It's difficult to remember to manually set your temperature before you leave the house. Programmable thermostats can be set around your schedule, and reduce the amount of wasted energy spent cooling or heating an empty house.

As you take steps to repair things around your home, make sure you're doing so in a way that keeps you on budget, as it isn't worth going into debt over.

Thursday, January 5, 2017

Do more of what Makes Sense

Paying 3% listing commission does not make sense given the technology agents have to make it easier to list a home. Savvy Lane can list and sell your home for as little as $95! Do more of what makes sense.

Wednesday, January 4, 2017

Why You Shouldn’t Panic About Rising Interest Rates

Mortgage rates have been on a steady rise recently, but buyers shouldn't panic -- rates are still very low.

The average rate for a 30-year fixed-rate mortgage rose to 4.16%, up from 4.13% last week, according to Freddie Mac. A year ago, rates were sitting around 3.97%.

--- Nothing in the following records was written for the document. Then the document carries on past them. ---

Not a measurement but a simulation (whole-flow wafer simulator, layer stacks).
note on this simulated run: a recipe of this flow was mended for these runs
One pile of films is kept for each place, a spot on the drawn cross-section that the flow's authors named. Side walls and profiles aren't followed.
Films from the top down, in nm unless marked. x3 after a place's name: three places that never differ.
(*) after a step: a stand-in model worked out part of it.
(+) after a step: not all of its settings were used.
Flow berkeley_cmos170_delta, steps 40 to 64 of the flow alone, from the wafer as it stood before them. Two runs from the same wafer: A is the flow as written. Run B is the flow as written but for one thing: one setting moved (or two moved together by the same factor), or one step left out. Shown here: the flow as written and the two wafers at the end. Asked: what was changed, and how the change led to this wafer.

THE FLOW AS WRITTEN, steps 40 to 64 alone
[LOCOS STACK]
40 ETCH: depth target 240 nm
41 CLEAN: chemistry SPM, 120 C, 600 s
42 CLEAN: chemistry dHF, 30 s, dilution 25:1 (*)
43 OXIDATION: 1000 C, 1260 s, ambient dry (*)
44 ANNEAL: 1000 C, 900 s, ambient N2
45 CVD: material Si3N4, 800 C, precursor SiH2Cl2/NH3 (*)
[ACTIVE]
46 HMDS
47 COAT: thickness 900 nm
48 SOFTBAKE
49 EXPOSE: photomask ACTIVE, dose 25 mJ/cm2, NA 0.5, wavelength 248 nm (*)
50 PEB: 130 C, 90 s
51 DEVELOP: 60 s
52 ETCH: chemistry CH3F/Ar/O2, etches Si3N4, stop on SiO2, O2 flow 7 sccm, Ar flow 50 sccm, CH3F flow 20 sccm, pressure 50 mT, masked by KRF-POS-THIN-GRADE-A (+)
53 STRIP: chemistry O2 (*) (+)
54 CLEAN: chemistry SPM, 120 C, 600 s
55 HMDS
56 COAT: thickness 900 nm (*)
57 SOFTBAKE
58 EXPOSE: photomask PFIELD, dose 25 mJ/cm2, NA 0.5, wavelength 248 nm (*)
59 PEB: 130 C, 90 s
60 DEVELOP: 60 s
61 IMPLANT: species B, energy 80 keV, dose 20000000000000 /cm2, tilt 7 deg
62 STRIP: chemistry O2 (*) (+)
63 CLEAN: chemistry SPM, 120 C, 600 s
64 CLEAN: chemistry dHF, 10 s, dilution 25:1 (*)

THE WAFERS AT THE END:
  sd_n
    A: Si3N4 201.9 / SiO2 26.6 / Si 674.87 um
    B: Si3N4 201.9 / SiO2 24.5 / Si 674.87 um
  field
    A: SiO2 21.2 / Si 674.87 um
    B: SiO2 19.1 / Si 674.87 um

At the current interest rates, buyers will pay $21 more per month compared to a year ago, assuming a $241,000 price tag and 20% down payment.

I don't think anyone welcomes higher interest rates, but it should not be a considerable deterrent to someone who really wants to buy a home," said Keith Gumbinger, vice president of HSH.com.

Rates under 5% have been the norm for a decade. "We still have quite a ways to go for rates to be even close to average," noted Len Kiefer, deputy chief economist for Freddie Mac.  Full Article

In 1996, the average rate was 5.67%, and in 1990 it was 10.13%.

Rising home prices, fueled by strong demand and tight inventory, have pinched buyers in recent years. Lower interest rates helped temper that rise, but as they move higher, borrowing becomes more costly and can reduce a buyer's budget.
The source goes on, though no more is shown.